By politics.co.uk staff
Tough steps to reduce immigration levels may not placate public frustration on the issue, researchers have claimed.
A report from Oxford University's Migration Observatory found that there is not a clear link between net migration levels and public support for cutting inflation.
It cited long-term data showing that opposition to immigration was extremely high in the 1960s and 1970s, when immigration levels were very low.
The coalition government has pledged to cut immigration from the hundreds of thousands to the tens of thousands.
It is far from clear it will succeed in its goal, which - because of freedom of movement rules within the EU - will only be achieved through a massive clampdown on the student route of immigration.

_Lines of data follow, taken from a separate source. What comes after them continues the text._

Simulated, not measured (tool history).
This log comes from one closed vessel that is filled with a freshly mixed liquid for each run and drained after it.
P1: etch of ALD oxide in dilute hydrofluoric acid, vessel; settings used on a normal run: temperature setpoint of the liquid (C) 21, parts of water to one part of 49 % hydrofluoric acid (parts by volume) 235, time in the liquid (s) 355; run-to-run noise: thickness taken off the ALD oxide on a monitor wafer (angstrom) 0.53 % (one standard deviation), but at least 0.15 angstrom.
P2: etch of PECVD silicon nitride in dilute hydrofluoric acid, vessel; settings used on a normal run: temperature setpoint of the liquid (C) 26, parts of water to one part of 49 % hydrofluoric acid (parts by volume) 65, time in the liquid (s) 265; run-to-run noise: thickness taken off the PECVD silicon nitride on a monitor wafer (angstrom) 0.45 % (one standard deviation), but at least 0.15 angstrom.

Even if it does, the Migration Observatory suggested in its latest commentary paper, public opinion may not offer its approval.
"The available evidence does not suggest a straightforward relationship between immigration and public support for reduced immigration," its report stated.
"This implies that there is no guarantee that reducing immigration or net-migration will lead to lower public opposition to immigration."
Its research also suggested there is not a link between public support for immigration and the scale of immigration in a particular area.
London and Scotland were the parts of the country which were most supportive of immigration, despite one having the highest migrant population and the other the lowest population density.
"If you look at the UK as a whole, British people are overwhelmingly supportive of cuts to immigration, but this masks a raft of notable variations around the country," public opinion specialist Scott Blinder said.
"London and Scotland have lower levels of opposition to immigration than the Midlands and Wales, but this doesn't seem to be clearly related to the number of migrants in any of these places."